As you walk through the gate, feel the contrast between your liberty here and the recent years when the public would have been shot dead for straying in this zone between East and West Berlin.
The Brandenburg Gate, an 18th-century construction commissioned by King Frederick William II, used to mark the West entrance to the relatively small capital of Prussia when approaching from Brandenburg.
Centuries of change in Europe saw the gate to the city come to represent the tumultuous history of Berlin, as it featured widely in the media story around the fall of the Berlin Wall. If you look closely at the stonework, bullet holes from World War II have been left as visible reminder of less peaceful times. Ironically, the gate was constructed to celebrate the relative period of peace in Prussia in the 18th century.
The Brandenburg Gate is topped by a statue known as the Quadriga, a figure of the winged goddess of victory driving a chariot pulled by four horses. Stolen by Napoleon, it was eventually returned upon his defeat by the Prussians in 1806.

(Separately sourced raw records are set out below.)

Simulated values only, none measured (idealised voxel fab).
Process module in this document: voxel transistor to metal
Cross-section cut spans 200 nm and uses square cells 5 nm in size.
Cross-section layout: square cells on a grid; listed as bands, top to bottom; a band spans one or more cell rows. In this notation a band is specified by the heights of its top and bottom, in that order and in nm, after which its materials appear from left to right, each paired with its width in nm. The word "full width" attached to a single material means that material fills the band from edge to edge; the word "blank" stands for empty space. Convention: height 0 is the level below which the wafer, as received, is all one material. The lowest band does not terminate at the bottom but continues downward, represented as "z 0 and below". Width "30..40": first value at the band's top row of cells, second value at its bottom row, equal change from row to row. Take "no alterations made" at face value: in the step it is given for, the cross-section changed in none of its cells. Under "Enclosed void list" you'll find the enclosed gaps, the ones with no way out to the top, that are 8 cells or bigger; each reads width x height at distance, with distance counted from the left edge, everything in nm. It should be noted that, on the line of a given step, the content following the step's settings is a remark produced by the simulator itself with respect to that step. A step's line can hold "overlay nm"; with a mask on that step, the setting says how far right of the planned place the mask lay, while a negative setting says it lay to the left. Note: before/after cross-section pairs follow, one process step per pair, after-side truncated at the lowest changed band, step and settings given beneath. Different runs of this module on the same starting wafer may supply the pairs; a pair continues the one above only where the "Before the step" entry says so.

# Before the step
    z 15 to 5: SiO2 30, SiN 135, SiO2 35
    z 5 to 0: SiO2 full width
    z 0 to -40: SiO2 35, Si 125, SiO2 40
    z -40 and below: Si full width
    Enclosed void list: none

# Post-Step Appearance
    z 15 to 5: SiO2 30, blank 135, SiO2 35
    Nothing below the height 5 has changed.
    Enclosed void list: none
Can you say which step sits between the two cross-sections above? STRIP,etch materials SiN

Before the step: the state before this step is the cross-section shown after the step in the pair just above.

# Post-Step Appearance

The post-war partition of Germany saw the gate annexed in the Todesstrafe, a no man’s land between East and West Germany. When the Wall finally fell in November 1989, people flocked to the Brandenburg Gate to celebrate. The gate, which reopened in December that year, was thoroughly renovated in 2002 and now stands as a symbol of a reunited Germany. Meanwhile, the nearby Pariser Platz has been completely redeveloped and has regained much of its 19th-century pedigree.